Tuesday, November 1, 2011

Pakistan cricketers guilty of corruption


Pakistan cricket player Salman Butt was found guilty Tuesday of plotting to cheat and to take bribes in a major international competition against England last summer, a British crown court said.
Another player, Mohammad Asif, was also found guilty of conspiracy to cheat, in a scandal that rocked the international sport.

Pakistan cricketers guilty of corruption



The jury is still deliberating on whether he plotted to to take bribes.
The Pakistanis were accused of spot-fixing, which involves deliberately throwing parts of a game, rather than the whole match.

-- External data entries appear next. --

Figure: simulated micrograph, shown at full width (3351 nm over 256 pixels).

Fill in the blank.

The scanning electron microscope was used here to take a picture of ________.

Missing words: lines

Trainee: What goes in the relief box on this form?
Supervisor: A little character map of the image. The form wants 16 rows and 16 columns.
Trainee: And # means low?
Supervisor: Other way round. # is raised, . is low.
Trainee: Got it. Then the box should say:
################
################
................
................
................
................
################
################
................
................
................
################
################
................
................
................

Prosecutors accused both men of taking part in a betting scam, allegedly arranged by Mazhar Majeed, during a match between Pakistan and England played at the Lord's cricket ground in London.

The News of the World, the British tabloid that first reported the allegations, said players deliberately bowled "no balls," or fouls, at specific points in the game and that the alleged ringleader made 150,000 pounds (about $230,000) in the scam.

The News of the World has since folded in an unrelated scandal.
Prosecutors used audio and video recordings the newspaper made secretly last year involving Majeed, a 36-year-old businessman from London.

In one, Majeed is heard telling an unknown contact it is "not a problem" to fix the result of a match, adding: "Boss, you know how many [players] I have got, you know that they do it."
The jury also heard a series of audio and video recordings of conversations and meetings between Majeed and a reporter from the newspaper, who was posing as a rich Indian businessman. One of the recordings showed the reporter handing over $140,000 in a London hotel room that had been fitted with secret cameras.

Majeed is heard to give the reporter precise details of events in the match, due to start the following day, that would be rigged by the Pakistani players. Specifically, he describes three no-balls -- illegal deliveries -- that the Pakistani bowlers would concede at particular points in the match.

The price of fixing a no-ball, Majeed was heard to say, is $10,000; he went on to tell the undercover reporter that his contact in India made four to five times that amount by betting on no-balls.
The jury was then shown extended clips from the Lord's match, during which the Pakistani bowlers did exactly as Majeed had promised. Before one of the no-balls, the cameras even showed Butt, who was captaining the Pakistani team, consult with the bowler, Mohammed Amir.

Earlier in the trial, the jury was told the betting market in the Asian subcontinent is "breathtaking in size." Conservative estimates, the prosecution said, puts the value of the market at between $40 to $50 billion dollars per year.

Alan Peacock, an anti-corruption official at the International Cricket Council, told the court that the betting market had developed over the years from a focus on fixing match results, to spot-fixing: contriving small events within the game, like no balls, or particular patterns of scoring.
Asif and Butt denied the charges.

Majeed and Amir are not on trial; the jury was told there is "nothing sinister" about this apparent inconsistency.